Language parser for the C/C++ programming language. Initially created for SiriDB.
Note: libcleri requires pcre2
On Ubuntu:
sudo apt install libpcre2-dev
On MacOs:
brew install pcre2
Install debug or release version, in this example we will install the release version.
$ cd Release
Compile libcleri
Note: On MacOs you might need to set environment variables:
export CFLAGS="-I/usr/local/include" && export LDFLAGS="-L/usr/local/lib"
$ make all
Install libcleri
$ sudo make install
Note: run
sudo make uninstall
for removal.
- pyleri: Python parser (can export grammar to pyleri, libcleri, goleri and jsleri)
- jsleri: JavaScript parser
- goleri: Go parser
The recommended way to create a grammar is to use pyleri for writing the grammar and then export the grammar to libcleri or other languages.

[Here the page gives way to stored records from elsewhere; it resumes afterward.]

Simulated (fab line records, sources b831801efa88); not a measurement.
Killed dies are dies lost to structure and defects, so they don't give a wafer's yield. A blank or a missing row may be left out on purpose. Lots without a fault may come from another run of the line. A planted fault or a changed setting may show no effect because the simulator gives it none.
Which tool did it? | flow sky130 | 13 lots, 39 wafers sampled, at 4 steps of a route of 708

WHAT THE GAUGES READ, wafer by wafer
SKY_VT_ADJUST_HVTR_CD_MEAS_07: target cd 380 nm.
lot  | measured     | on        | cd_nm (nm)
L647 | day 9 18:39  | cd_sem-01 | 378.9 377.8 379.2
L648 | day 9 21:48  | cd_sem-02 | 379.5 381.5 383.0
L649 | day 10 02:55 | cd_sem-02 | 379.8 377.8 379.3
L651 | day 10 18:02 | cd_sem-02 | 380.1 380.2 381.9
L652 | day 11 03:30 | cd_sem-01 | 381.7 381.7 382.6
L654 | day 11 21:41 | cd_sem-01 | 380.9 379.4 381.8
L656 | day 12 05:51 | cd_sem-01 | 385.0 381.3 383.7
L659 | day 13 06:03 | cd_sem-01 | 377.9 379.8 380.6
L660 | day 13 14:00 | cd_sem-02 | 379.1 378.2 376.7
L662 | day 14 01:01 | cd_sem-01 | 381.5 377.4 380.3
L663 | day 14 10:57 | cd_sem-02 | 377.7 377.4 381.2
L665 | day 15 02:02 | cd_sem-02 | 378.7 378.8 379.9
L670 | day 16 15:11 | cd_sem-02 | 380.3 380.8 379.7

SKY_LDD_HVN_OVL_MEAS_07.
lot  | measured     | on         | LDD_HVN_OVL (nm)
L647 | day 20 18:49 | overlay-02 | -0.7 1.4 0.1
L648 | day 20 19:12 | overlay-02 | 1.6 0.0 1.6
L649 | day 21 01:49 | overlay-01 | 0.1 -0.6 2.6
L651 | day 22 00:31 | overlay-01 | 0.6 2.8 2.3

This is a simple example using libcleri:
#include <stdio.h>
#include <cleri/cleri.h>
void test_str(cleri_grammar_t * grammar, const char * str)
{
cleri_parse_t * pr = cleri_parse(grammar, str);
printf("Test string '%s': %s\n", str, pr->is_valid ? "true" : "false");
cleri_parse_free(pr);
}
int main(void)
{
/* define grammar */
cleri_t * k_hi = cleri_keyword(0, "hi", 0);
cleri_t * r_name = cleri_regex(0, "^(?:\"(?:[^\"]*)\")+");
cleri_t * start = cleri_sequence(0, 2, k_hi, r_name);
/* compile grammar */
cleri_grammar_t * my_grammar = cleri_grammar(start, NULL);
/* test some strings */
test_str(my_grammar, "hi \"Iris\""); // true
test_str(my_grammar, "bye \"Iris\""); // false
/* cleanup grammar */
cleri_grammar_free(my_grammar);
return 0;
}
Although libcleri is written for C, it can be used with C++ too:
#include <iostream>
#include <cleri/cleri.h>
void test_str(cleri_grammar_t * grammar, const char * str)
{
cleri_parse_t * pr = cleri_parse(grammar, str);
std::cout << "Test string " << str << ": " <<
(pr->is_valid ? "true" : "false") << std::endl;
cleri_parse_free(pr);
}
int main()
{
/* define grammar */
cleri_t * k_hi = cleri_keyword(0, "hi", 0);
cleri_t * r_name = cleri_regex(0, "^(?:\"(?:[^\"]*)\")+");
cleri_t * start = cleri_sequence(0, 2, k_hi, r_name);
/* compile grammar */
cleri_grammar_t * my_grammar = cleri_grammar(start, NULL);
/* test some strings */
test_str(my_grammar, "hi \"Iris\""); // true
test_str(my_grammar, "bye \"Iris\""); // false
/* cleanup grammar */
cleri_grammar_free(my_grammar);
return 0;
}
Cleri type is the base object for each element.
Public members
uint32_t gid
: Global Identifier for the element. This GID is not required and as a rule it should be set to 0 if not used. You can use the GID for identifiying an element in a parse result. When exporting a Pyleri grammar, each named element automatically gets a unique GID assigned. (readonly)cleri_tp tp
: Type for the cleri object. (readonly)CLERI_TP_SEQUENCE
CLERI_TP_OPTIONAL
CLERI_TP_CHOICE
CLERI_TP_LIST
CLERI_TP_REPEAT
CLERI_TP_PRIO
CLERI_TP_RULE
CLERI_TP_THIS
CLERI_TP_KEYWORD
CLERI_TP_TOKEN
CLERI_TP_TOKENS
CLERI_TP_REGEX
CLERI_TP_END_OF_STATEMENT
cleri_via_t via
: Element. (readonly)cleri_sequence_t * sequence
cleri_optional_t * optional
cleri_choice_t * choice
cleri_list_t * list
cleri_repeat_t * repeat
cleri_prio_t * prio
cleri_rule_t * rule
cleri_keyword_t * keyword
cleri_regex_t * regex
cleri_token_t * token
cleri_tokens_t * tokens
void * dummy
(place holder, this, eof)
cleri_t * cleri_new(uint32_t gid, cleri_tp tp, cleri_free_object_t free_object, cleri_parse_object_t parse_object)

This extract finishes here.